BIS announces CBDC, tokenization projects for 2024
The Bank for International Settlements 2024 program features six new projects exploring the issues of cybersecurity, fighting financial crime, CBDCs and green finance.
The Bank for International Settlements (BIS) Innovation Hub will proceed to the second phase of its central bank digital currency (CBDC) privacy testing and launch a blockchain-based tokenization project in 2024.
On Jan. 23, the BIS announced its work program for the year. It features six new projects exploring the issues of cybersecurity, fighting financial crime, CBDCs and green finance. In the announcement, Cecilia Skingsley, head of the BIS Innovation Hub, stated that another critical area is tokenization, where the new project, Promissa, will be followed by “more initiatives.”
Project Promissa, which is a collaboration between the BIS, the Swiss National Bank and the World Bank, aims to build a proof-of-concept (PoC) of a platform for digital tokenized promissory notes. Promissory notes are the traditional debt or financial instrument legally projecting the obligation of one party to pay a determinate amount of money to another at a certain time. According to the BIS, most promissory notes, which play a prominent role in the financial system, are still paper-based. The BIS hopes to conclude the PoC by early 2025.
Meanwhile, Project Aurum, which is conducted jointly by the BIS and the Hong Kong Monetary Authority (HKMA), will enter a new phase of researching the privacy of retail payments using CBDCs. In 2022, the HKMA completed the wholesale interbank system, e-wallet and a retail CBDC prototype for the Aurum project.
Four other new projects from the BIS — Project Leap, Project Symbiosis, Project Hertha and Project NGFS Data Directory 2.0 — don’t crossover directly with the digital assets industry.

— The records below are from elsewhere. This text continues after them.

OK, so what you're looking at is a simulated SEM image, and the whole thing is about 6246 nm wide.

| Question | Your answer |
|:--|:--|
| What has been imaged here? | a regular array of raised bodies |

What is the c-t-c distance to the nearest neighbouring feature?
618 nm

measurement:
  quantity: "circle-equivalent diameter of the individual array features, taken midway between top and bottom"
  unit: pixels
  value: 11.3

The bank will also continue its work on Project Mandala, which seeks to automatize the compliance procedures for cross-border payments; Project Pyxtrail, which monitors the balance sheets of asset-backed stablecoins; and Project Cambridge, which experiments with a multi-CBDC platform for cross-border payments.
The BIS remained one of the leading global advocates for CBDCs and a fiery critic of stablecoins in 2023. In November 2023, Agustín Carstens, general manager of the BIS, urged central banks worldwide to lead digital innovation and called CBDCs the “central element” of this leadership.